It is an illuminating suggestion even if it does not adequately cover the play of Peter and the angels.
The Montessori doctrine is that children are driven into make-believe by being deprived by their adult environment of the opportunity to exercise their instincts for practical activities. Thus the little girl plays house under the table because the actual house she lives in is too big for her to look after it herself and her mother finds her in the way When she tries to help. Hence, when the age is reached at which conscious pretending becomes possible a world of make-believe comes into existence which the Montessori school dispels by providing the children with apparatus suited to their size and to the particular practical instincts that are at the moment ripe for development.
We are not altogether happy about the total abolition of the children's world of make-believe, but we see great scope for the application of the method to the world of grown-ups.
The specific practical instincts of children which Mr. Claremont stresses in this Appendix have their counterpart in adults. The normal man feels an urge to be making, shaping, planning, taking initiative or responsibility, and so on. And there is a natural medium in which these instincts can be exercised, namely in carrying out the necessary work of the world by which men feed and clothe themselves and hold society together.
But the trend of the industrialism of the machine age has been to get more and more of the world's work done without recourse to these creative and moral powers. A comparatively few high-grade organisers and technicians get full scope for them but all that is asked of the mass of producers is to submit to factory discipline and to repeat some narrowly specialised action in attendance on a machine. If their instincts for construction, design, organisation and the rest are to be satisfied it must be in something else than the world's work.
And it has been, in so far as they have been satisfied at all. Side by side with the expansion of Victorian industrialism there was a prodigious increase of fiction-writing and of the fiction-reading public; and the cinema is playing the same part during the present intensification of mechanisation and mass-production. Like children whose mother is too busy to let them help her in the housework, the workers of the machine-age have sneaked away to try to realise their humanity in a world of "let's pretend."
Mbst pathetic of all, the very crafts that have ceased to serve economic ends have been revived as hobbies.

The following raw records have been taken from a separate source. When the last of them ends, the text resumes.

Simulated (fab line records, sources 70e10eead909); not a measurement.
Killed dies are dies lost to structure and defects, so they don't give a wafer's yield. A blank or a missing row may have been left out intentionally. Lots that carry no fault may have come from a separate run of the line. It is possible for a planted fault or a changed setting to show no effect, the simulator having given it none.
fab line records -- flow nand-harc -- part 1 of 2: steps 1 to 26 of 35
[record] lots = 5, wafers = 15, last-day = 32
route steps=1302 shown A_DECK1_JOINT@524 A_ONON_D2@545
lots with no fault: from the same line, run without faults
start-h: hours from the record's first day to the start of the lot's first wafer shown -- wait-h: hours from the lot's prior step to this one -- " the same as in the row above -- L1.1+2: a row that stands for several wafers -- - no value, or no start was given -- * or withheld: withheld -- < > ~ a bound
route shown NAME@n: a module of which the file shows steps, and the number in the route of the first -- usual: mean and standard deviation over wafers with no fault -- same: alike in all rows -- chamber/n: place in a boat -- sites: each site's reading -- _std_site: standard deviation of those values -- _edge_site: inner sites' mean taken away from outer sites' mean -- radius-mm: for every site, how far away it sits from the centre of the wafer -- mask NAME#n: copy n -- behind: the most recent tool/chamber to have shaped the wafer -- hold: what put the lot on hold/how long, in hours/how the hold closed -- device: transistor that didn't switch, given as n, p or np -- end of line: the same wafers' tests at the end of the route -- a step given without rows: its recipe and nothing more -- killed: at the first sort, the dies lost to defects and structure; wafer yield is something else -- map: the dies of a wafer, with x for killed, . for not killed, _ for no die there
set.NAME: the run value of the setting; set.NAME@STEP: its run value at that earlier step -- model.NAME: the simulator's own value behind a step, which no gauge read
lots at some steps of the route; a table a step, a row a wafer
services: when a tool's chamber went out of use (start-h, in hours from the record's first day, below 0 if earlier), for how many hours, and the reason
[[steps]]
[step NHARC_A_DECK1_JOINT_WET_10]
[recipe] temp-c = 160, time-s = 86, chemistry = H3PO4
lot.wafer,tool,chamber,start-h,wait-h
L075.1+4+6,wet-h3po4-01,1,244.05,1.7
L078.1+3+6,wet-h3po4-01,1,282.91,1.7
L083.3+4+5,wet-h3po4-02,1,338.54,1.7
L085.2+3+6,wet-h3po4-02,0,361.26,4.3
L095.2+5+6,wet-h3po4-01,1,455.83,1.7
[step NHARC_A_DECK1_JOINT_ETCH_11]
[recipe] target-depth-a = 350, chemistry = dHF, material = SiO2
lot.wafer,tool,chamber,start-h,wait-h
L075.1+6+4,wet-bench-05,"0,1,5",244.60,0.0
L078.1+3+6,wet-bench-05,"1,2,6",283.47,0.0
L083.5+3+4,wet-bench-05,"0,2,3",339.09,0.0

This is a tendency of our age and progressives think that it must point to an ideal which they hold up before us as " the Leisure State." Only mechanise and mass-produce enough, they say, and the machine will do everything except three or four hours a day attendance on it. Granted that during those three or four hours a day you will be as apes, for the rest of the day you will be as men.
But will you? You are told that you will fill it with culture giving full scope for the creative instincts that industrialism has thwarted. There is mention of arts and crafts. You will be given, as it were, a doll's tea-service to wash and told to pretend that it matters. But it will not be a recovery of your manhood. It will be a return to childish ways.